About you
You are an engineer passionate about building reliable, observable, and secure AI systems at scale. You enjoy working at the intersection of product metrics, evaluation frameworks, and production-grade infrastructure. You are comfortable translating abstract KPIs into measurable signals, designing deployment safeguards, and ensuring AI systems behave safely, efficiently, and consistently in real-world environments.
You thrive in fast-paced, cloud-native environments, value automation and rigor, and enjoy collaborating with product, engineering, and AI teams to continuously improve system quality.
You bring to Applaudo the following competencies:
- Bachelor’s Degree in Computer Science, Software Engineering, Computer Engineering, or related field — or equivalent professional experience.
- Strong experience with AI/ML evaluation, including metric definition, evaluation pipelines, golden datasets, and automated judge systems.
- Proficiency in observability and monitoring, including structured logging, tracing, and OpenTelemetry.
- Solid background in CI/CD automation and modern deployment strategies (canary, blue-green, gated deployments).
- Knowledge of AI safety practices, including PII scrubbing, deterministic guardrails, and secure handling of model inputs and outputs.

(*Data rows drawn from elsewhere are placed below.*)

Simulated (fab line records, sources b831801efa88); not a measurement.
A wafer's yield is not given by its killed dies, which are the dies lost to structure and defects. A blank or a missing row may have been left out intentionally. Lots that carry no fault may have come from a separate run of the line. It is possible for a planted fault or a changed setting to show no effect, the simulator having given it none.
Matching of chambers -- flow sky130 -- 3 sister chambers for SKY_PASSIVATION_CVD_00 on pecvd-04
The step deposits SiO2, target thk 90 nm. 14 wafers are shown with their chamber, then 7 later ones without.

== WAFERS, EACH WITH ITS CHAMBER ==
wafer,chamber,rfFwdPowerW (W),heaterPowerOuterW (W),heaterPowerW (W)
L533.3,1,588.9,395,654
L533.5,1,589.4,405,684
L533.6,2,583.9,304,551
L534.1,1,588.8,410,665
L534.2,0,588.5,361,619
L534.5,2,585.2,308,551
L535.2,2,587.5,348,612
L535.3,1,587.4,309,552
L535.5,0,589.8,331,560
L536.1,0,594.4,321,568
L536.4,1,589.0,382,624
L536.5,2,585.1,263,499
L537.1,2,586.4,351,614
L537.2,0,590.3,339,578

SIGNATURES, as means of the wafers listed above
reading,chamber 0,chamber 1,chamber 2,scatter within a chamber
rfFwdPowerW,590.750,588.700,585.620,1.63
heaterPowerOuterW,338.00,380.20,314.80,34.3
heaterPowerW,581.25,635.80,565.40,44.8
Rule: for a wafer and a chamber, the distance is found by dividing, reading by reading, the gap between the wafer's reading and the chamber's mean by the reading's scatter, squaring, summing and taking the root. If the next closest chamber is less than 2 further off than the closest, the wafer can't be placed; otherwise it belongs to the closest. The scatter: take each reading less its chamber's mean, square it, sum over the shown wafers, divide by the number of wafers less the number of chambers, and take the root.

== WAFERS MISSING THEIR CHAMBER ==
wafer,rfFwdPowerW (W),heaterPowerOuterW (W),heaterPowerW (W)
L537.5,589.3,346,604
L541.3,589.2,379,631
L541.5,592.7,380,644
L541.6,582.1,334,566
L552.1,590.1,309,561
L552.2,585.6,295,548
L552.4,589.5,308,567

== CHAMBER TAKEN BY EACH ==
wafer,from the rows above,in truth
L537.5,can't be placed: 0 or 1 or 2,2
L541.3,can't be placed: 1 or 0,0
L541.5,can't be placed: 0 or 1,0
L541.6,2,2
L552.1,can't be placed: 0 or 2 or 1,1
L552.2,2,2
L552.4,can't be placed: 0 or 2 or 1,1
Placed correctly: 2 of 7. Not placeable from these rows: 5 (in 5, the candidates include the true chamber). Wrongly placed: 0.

- Experience working with multi-agent systems and translating product KPIs into measurable agent performance metrics.
- Hands-on experience with AWS, including CDK, ECS/ECR, WAF, SES, Bedrock, CloudWatch, and DevOps Guru.
- Strong experience with Docker, Kubernetes, and cloud-native tooling.
- Familiarity with Azure for identity management and basic exposure to GCP environments.
- Strong analytical thinking, attention to detail, and problem-solving skills.
- Excellent communication skills to collaborate across product, platform, and AI teams.
- English proficiency required for collaboration with global stakeholders.
You will be accountable for the following responsibilities:
- Translate product KPIs into measurable agent and system-level metrics for effectiveness, efficiency, robustness, and safety.
- Design and implement end-to-end observability using structured logging, metrics, and tracing with OpenTelemetry.
- Curate and maintain golden datasets and manage judge systems for scalable, repeatable AI evaluation.
- Implement evaluation-gated deployments within CI/CD pipelines.
- Orchestrate pre-merge and post-merge validation workflows to ensure quality before release.
- Apply canary and blue-green deployment strategies, enabling fast and safe rollbacks.
- Enforce layered security controls, including PII scrubbing, deterministic guardrails, and AI-based filtering of inputs and outputs.
- Monitor and analyze latency, error rates, token usage, and cost metrics across AI systems.
- Track production quality indicators such as correctness, relevance, and helpfulness.
- Convert failures, incidents, and negative feedback into automated regression tests.
- Manage multi-agent interoperability and coordination across AI components.
- Continuously update and adapt guardrails and safety controls as new risks and threats emerge.